The capacitance contribution of M-IV composites at different sweep speeds can be calculated from the following equations (1) and (2) [27, 28]:

$$\begin{equation}{\text{i}}(v) = {k_1}v + {k_2}{v^{{1 \mathord{\left/ \right. } 2}}}\end{equation} \tag{ 3 }$$

$$\begin{equation}{{{\text{i}}(v)} \mathord{\left/ \right. } {{v^{{1 \mathord{\left/ \right. } 2}}}}} = {k_1}{v^{{1 \mathord{\left/ \right. } 2}}} + {k_2}\end{equation} \tag{ 4 }$$

where k₁ and k₂ are adjustable values and ν is the specific voltage sweep speed. The first one is the capacitive control contribution (k₁ v) and the second one is the diffusive control contribution (k₂ v^1/2). By plotting i/v^1/2 vs v^1/2, it is possible to clearly distinguish between diffusivity and capacitance.

The equation for calculating the capacitance of M-IV composites using CV curves is as follow [29]:

$$\begin{equation}C = \frac{{\int IdV}}{{2vm{{\Delta }}V}}\end{equation} \tag{ 5 }$$

where C, I, ΔV, v and m refer to the specific capacitance (Fg⁻¹), the discharge current (A), the total potential deviation (V), the scan rate (mV s⁻¹), and the mass of active materials in electrodes (g), respectively.

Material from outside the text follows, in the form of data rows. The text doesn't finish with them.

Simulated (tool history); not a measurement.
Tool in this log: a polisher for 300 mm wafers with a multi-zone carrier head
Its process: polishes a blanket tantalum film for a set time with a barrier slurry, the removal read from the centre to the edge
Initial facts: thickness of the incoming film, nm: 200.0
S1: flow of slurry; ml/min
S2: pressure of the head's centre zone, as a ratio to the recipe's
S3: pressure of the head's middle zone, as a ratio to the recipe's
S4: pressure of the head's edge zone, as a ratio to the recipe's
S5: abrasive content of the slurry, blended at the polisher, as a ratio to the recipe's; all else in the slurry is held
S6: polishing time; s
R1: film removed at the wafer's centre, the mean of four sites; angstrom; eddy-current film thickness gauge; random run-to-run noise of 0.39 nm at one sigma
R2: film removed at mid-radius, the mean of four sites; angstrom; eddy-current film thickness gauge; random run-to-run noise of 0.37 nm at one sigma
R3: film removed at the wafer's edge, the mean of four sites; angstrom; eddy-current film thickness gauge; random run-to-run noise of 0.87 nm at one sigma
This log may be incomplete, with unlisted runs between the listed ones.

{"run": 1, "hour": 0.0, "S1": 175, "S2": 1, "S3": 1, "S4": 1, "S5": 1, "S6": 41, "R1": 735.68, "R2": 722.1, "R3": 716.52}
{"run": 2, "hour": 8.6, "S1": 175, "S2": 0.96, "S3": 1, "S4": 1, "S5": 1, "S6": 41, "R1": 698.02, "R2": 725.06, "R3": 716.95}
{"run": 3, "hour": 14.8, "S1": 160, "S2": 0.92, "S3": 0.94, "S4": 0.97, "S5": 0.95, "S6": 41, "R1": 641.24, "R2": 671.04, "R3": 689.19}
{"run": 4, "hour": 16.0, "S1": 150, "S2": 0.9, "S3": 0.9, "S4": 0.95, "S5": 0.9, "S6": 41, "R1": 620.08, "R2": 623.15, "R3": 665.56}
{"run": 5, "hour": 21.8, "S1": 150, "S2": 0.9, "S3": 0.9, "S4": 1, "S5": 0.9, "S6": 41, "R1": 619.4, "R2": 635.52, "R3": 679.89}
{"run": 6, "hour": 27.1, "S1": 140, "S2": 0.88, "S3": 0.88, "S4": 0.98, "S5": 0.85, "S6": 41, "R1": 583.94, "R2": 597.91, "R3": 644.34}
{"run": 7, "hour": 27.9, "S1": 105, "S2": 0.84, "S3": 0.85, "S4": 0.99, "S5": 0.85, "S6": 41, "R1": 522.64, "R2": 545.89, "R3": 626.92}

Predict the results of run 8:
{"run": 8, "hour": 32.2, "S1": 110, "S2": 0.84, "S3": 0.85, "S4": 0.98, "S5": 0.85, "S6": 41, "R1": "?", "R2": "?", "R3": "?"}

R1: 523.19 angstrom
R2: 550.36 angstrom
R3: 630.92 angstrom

In order to facilitate the description of the different materials, the V₂AlC, V₂CT_x , V₂CT_x /Ag and V₂CT_x /Ag/Cu composites are referred to as M-I, M-II, M-III and M-IV, respectively. The crystal structures of M-I, M-II, M-III and M-IV are investigated by XRD. Figure 2(a) shows the XRD pattern of M-Ⅰ, M-II, M-III and M-IV. There are two peaks of high intensity appear at 13.468° and 41.264°, corresponding to the (002) and (103), which are characteristic crystal structures of V₂AlC. The intensity of the (002) peak is greatly diminished and the peak (103) disappeared, as well as the appearance of the characteristic peak of high intensity of peak (121) representing V₂CT_x [30, 31], which indicates the peeling of the Al layer from the M-I and the V₂CT_x prepares successfully. There is new characteristic peak representing the crystal structure of Ag can be observed at 38.12° in the XRD pattern of M-III [32], indicating that Ag NPs successfully formed. It can be seen from the M-IV that there is a new diffraction peak appears at 44.46° after the addition of Cu(NO₃)₂, corresponding to the characteristic crystal structure of Cu [33]. After loading with Ag NPs and Cu NPs, the intensity of some diffraction peaks of M-IV decreased limitedly or even disappeared.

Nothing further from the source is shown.